Microsoft: Growth Happens

REDMOND, Wash. — As Microsoft gets ready to report its fiscal 2007 earnings next week, the company’s seemingly endless building boom shows no signs of slowing, and neither does its penchant for acquiring more property.

For instance, late last month, Microsoft  purchased two data centers with 250,000 square feet of raised floor space that it was already using in Santa Clara, Calif. And just last week, the company announced it is opening a new software development center in the Vancouver, British Columbia area in Canada.

But the biggest changes are happening right in Microsoft’s back yard – literally.

Last week, the company agreed to purchase 28 acres of prime real estate adjacent to its nearby secondary campus – dubbed Redmond West or RedWest for short – from electronic gaming giant Nintendo of America.

A Microsoft spokesperson told internetnews.com that the company does not yet have firm plans for what the land will be used for – though RedWest houses employees working on MSN and Windows Live.

However, the company’s existing facilities are constantly overcrowded – so much so that Microsoft also recently leased 1.3 million square feet of office space in Bellevue, near Redmond.

On top of that, Microsoft confirmed it’s also in the midst of building more than 3 million square feet of new office space in 14 new buildings near its already sprawling campus in a massive redevelopment effort.

The reason is that Microsoft’s hiring frenzy has continued unabated. “They hired 10,000 new employees just last fiscal year [2006] alone,” Matt Rosoff, analyst at industry newsletter Directions on Microsoft, told internetnews.com.

In fact, traffic and parking have become such an issue that part of the major campus redevelopment effort will include a four-story underground garage — built to hold 5,000 more cars – topped with four new buildings, the company spokesperson said.

The company is also constructing a new building to house its Microsoft Research division.

Therefore, some of the impetus behind the building spree can be blamed on the extra employees Microsoft already brought on board during fiscal 2006 and 2007.

“Part of it is just to alleviate [existing] overcrowding on campus,” Rosoff said. “They need a lot of space for all of those new folks.”

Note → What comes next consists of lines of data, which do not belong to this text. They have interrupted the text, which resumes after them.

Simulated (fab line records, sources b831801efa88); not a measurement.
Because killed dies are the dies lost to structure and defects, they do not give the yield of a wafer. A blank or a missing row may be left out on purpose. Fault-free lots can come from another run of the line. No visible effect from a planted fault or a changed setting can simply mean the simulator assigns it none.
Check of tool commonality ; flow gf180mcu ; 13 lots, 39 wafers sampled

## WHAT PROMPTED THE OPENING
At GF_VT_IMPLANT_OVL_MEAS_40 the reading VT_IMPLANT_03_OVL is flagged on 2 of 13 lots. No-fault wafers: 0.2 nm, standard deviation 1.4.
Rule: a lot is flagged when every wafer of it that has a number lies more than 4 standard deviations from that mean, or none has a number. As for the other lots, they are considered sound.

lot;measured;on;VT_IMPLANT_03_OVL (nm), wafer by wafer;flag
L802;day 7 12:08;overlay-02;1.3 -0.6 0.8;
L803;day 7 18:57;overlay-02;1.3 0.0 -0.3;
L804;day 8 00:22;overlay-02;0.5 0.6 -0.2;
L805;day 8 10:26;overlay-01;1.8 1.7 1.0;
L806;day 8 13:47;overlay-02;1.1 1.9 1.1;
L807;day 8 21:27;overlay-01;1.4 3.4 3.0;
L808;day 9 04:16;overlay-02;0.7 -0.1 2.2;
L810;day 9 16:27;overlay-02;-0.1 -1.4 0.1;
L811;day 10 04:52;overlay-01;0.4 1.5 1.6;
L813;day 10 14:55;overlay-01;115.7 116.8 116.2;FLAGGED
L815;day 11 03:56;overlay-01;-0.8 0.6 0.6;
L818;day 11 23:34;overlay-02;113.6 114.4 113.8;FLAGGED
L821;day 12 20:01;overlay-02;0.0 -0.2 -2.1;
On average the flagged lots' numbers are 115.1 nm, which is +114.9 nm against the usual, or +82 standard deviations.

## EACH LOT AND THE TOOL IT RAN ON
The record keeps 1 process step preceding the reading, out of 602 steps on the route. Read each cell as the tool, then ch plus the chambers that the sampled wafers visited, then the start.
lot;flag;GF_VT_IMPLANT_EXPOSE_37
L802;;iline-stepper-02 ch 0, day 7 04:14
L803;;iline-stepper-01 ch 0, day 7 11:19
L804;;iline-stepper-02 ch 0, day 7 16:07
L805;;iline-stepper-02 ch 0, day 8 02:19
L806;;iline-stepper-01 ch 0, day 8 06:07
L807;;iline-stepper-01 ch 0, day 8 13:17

Microsoft executives traditionally provide financial analysts and press with perspective on the fiscal year as well as plans for the future at this time of year. Thursday, July 19, Microsoft will hold a conference call to report its revenue and earnings for fiscal 2007, which ended June 30.

Then, a week later on July 26, Microsoft will host a gathering of financial analysts in its campus conference center to give them a day-long presentation on what happened in fiscal 2007, including typically new hiring numbers and growth statistics, and what they’re likely to do in the current year — fiscal 2008.

In fact, company CEO Steve Ballmer may have given away a little of his hand this week at Microsoft’s Worldwide Partner Conference in Denver. Speaking about the company’s accelerating software-plus-services initiative, which includes various Live services, he alluded to Microsoft’s plans to scale up to handle massive volumes of users and data.

“Just as when we got started in desktop computing the first thing we built was an operating system, the first thing we did when we got into enterprise computing was build a server platform … we are in the process today of building out a services platform in the cloud,” Ballmer told the audience.

That is likely to require thousands upon thousands of servers in multiple data centers around the world as the company attacks staunch competitors like Google and Salesforce.com.

“I think what we’ll see is that the model of computation moves … over time to a model in which more and more of the back-end shared computation is not only done on customer premise, but it’s actually done on these large geo-scaled services,” Ballmer added.

It won’t be cheap, but at the same time, Microsoft’s growth seems to be on the rise – not on the wane.

“[The building boom] certainly does suggest that they see their growth continuing,” Rosoff said.